I'm going to show that you can do parameter estimation for X-ray spectra in pure python.
This implementation is fairly rudimentary; this is because at the moment, we have no XSPEC models, and this doesn't take into account things like backgrounds and combined models. But technically, all of this is possible. We might extend this notebook in the future with more complex examples.
I build statistical models, some of which are hierarchical and quite complex. As such, interfacing with existing X-ray spectroscopy tools is exceedingly difficult, because many things are either hard-coded, or simply not documented.
This library is an attempt to build a few light-weight tools that can be easily combined to a more complex model without having to install XSPEC, ISIS or sherpa (and deal with the corresponding dependencies). At this point, Clarsach
only depends on a few Python packages. More dependencies might follow as we add XSPEC models, but it currently includes a pure Python implementation of the code that applies responses to data. This is ~20 times faster than the C++ implementation, so watch out for us adding that later on.
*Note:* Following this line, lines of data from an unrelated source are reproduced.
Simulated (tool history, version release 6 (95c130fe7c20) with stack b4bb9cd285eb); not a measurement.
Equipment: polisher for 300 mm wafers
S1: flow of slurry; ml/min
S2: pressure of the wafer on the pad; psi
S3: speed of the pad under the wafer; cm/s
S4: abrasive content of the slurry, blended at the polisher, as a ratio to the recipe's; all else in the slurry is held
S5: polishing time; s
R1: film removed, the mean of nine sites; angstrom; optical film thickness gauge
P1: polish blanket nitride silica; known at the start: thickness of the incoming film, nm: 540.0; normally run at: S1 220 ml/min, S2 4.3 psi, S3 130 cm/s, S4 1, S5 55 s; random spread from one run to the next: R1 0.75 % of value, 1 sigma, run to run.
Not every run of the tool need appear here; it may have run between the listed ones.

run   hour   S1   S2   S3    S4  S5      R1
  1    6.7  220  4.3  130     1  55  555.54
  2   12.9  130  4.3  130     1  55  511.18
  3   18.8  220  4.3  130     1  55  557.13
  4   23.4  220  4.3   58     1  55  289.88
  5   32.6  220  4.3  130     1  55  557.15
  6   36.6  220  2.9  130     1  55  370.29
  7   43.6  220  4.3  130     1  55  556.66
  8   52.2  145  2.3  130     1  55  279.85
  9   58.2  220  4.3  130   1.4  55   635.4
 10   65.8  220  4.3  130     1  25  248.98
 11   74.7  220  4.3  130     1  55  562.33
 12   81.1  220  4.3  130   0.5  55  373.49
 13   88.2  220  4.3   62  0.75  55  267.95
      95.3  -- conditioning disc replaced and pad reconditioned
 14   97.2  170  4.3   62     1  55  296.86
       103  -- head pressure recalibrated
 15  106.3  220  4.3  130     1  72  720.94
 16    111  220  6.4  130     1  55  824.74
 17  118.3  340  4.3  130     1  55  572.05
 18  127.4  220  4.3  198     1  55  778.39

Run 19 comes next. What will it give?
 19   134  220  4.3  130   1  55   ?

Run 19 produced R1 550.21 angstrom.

With spectral-timing getting more and more traction, being able to combine spectral models with timing methods is becoming increasingly more important, and we're going to need these building blocks supplied in this package for continuing this work.
It is not a spectral fitting package. There are already three excellent packages out there, we don't really feel like we need to reinvent the wheel. This library only supplies some basic tools that are crucial for building new spectral models (statistical models, that is, not physical ones). You can build your own model out of this following some of the code we've supplied below, or build even more complex tools; it's up to you. We don't aim to supply a full solution, just the building blocks. You'll have to do the actual building yourself.
We're going to use a simulated spectrum of a pure power law, since we don't currently have an interface XSPEC spectral models. We have a simulated Chandra/ACIS spectrum in this repo for you to use.
Let's first load some packages we'll need:
In [1]:
%matplotlib inline
import matplotlib.pyplot as plt
try:
import seaborn as sns
except ImportError:
print("No seaborn installed. Oh well.")
import numpy as np
from scipy.special import gammaln as scipy_gammaln
import scipy.stats
import astropy.io.fits as fits
import astropy.modeling.models as models
from astropy.modeling.fitting import _fitter_to_model_params
from clarsach import respond
from clarsach.spectrum import XSpectrum
from clarsach.models.powerlaw import Powerlaw
Let's load the actual data. We're going to use astropy
to do that:
In [2]:
phafile = "./fake_acis.pha"
pha_list = fits.open(phafile)
Since this is Chandra data, we know where all the relevant information is:
In [3]:
bin_lo = pha_list[1].data.field("BIN_LO")
bin_hi = pha_list[1].data.field("BIN_HI")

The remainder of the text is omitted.